Right from the start of his session, you could tell that he was someone who spent years in the classroom, and you got that feeling that his students were lucky to have him as a teacher. His ideas were familiar, the twists to the standard practices logical, designed in a way that you were jealous you hadn’t come up with them before. More than anything, they were easily adaptable to any classroom environment. They invited students to critical thinking, deep analysis of the topic, they provided freedom that educates future creative individuals, and made students get immersed in the subject. They were fun!
At the end of that 2015 CEESA conference in beautiful Dubrovnik, a sentence said by the keynote speaker Michael Furdyk stuck in my head, glued to everything I had learned from Ewan, and that combination of Michael’s call to action and the ease Ewan’s ideas seemed to bring, forever changed the practice in my school:
“If you don’t put an idea into practice in the next two weeks, you never will.”
And so it happened. On the very first Monday after the conference, I started teaching differently. For example, My students were given a pile of small pieces of papers in two colours: one to mark the topics they didn’t like in the textbook, the other to mark their favourites. We made the selection and assigned the tasks to them according to their individual choices.
I presented the idea of a change to other teachers. We quickly developed few initial steps we could integrate in the classes immediately and test them from then (mid-March) till the end of the school year. Our students’ results had already been great for years (the school was founded in 1990) and it was time they felt more involved in their learning process. We got our students included in the decisions over the topics, they suggested various practical exercises, we loosened some of the demands and put the stress on the ones they saw were of greater importance to them etc. It brought everything to a whole new level. Among other benefits, it resulted in 13 ESL textbooks that my colleague and I have written in the following years. The content was largely chosen by our students, the graphic design was tested with them, and the approach to each topic has been open to the input of every new generation ever since.
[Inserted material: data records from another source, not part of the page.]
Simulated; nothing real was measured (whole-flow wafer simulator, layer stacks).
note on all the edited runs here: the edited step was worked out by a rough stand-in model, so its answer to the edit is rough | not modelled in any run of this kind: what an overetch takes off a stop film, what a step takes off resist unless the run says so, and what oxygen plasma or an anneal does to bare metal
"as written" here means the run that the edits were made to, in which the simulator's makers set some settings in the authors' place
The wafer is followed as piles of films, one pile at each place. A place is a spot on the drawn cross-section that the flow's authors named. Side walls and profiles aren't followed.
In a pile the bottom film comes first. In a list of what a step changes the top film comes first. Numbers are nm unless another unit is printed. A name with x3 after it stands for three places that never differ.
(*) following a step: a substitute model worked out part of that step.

Why am I saying all that in this review? Well, everything that has made such an impact on me and a few thousand of students and a few dozens of teachers since then, is written in this book.
It’s About Teamwork
Ewan makes a connection between various industries and education. It makes sense to learn from one another, and soon an obvious question surfaces: why does industry adapt so readily, and school system doesn’t? Why is innovation in industry seen as something that is valuable, cherished, built upon, whereas in education it seems that although it is needed, it is seen as too disruptive and too complicated to be (fully) implemented?
This book provides numerous examples of efficient approaches to the process of bringing innovation to schools, all tested, all successful and none of them merely theoretical. It explains that innovation does not happen because of one visionary, but because of the leadership capable of recognising the right people to have an idea implemented, tested, challenged… In order to achieve that, Ewan offers various steps for successful dialogues within the teams, supported by the stories about why and where those steps worked, what changes they had brought in the long term, leaving it to you to make your choice of the right tool.
“One of the key things we tend to associate with innovation is coming up with ideas. We will see in the course of our innovation journey that this is a relatively short and swift part of a process that, first and foremost, is about identifying very specifically the people whom we can work to benefit the most.”
Learning Nests
Learning Nests is just one of the systems/terms Ewan mentions for a successful tool to gather ideas, store them in a visible place and have them sit there until the right time comes to either use them or toss them. It pictures well the safe space for the involvement of anyone who wants to participate in the ideation process. This is how he sees a school open to new ideas (and learning from those ideas):
“I’d love to see school reception area walls coated with the thinking that has led to the innovations in learning and policy to which parents, students and the wider community can still have a chance to contribute. For the schools we work with they do indeed dedicate a wall space that becomes a working wall.”
There are many innovative teachers whose ideas live only in their classrooms. Although their students benefit from them, it may be considered a failure because their ideas are isolated, they have not been tested in different environments, and other teachers may feel isolated from them. This book offers many ways to avoid that, invites you to recognise an idea worth sharing, lets you doubt it, teaches you how to approach it and explains various possible outcomes.
“The problem with strategy in schools is that we don’t even build a great idea – we just write it down….The difference between startups that start and keep going and startups that never get started is that the founders of them, the people with the idea, work hard to recruit people to their cause.”
You Are the Change
There are changes that need to be approved by a board, implemented in curriculums, decided upon by several levels of decision making. And then there are changes that a teacher can bring singlehandedly, the ones that can start with your next lesson. Try something new, test it, discuss it with your students and present it to your colleagues. See what they think. Agree with them, disagree, use the tools presented in this book and grow your idea into the first step of a change.
After reading Ewan’s book, a world of possibilities opens, maybe even a world of greater responsibilities where we as teachers are aware that the changes that need to be made as soon as possible (we are already late), are the changes that we owe to our students. This is where the similarities with startups end. Because generations to come depend on our readiness to come up with one (by one) great idea.
‘Don’t think too hard, try the experiment.’
Additional resources
Visit NoTosh website.
Follow NoTosh on Facebook. Follow Ewan on Twitter.
Read Ewan’s articles on Medium.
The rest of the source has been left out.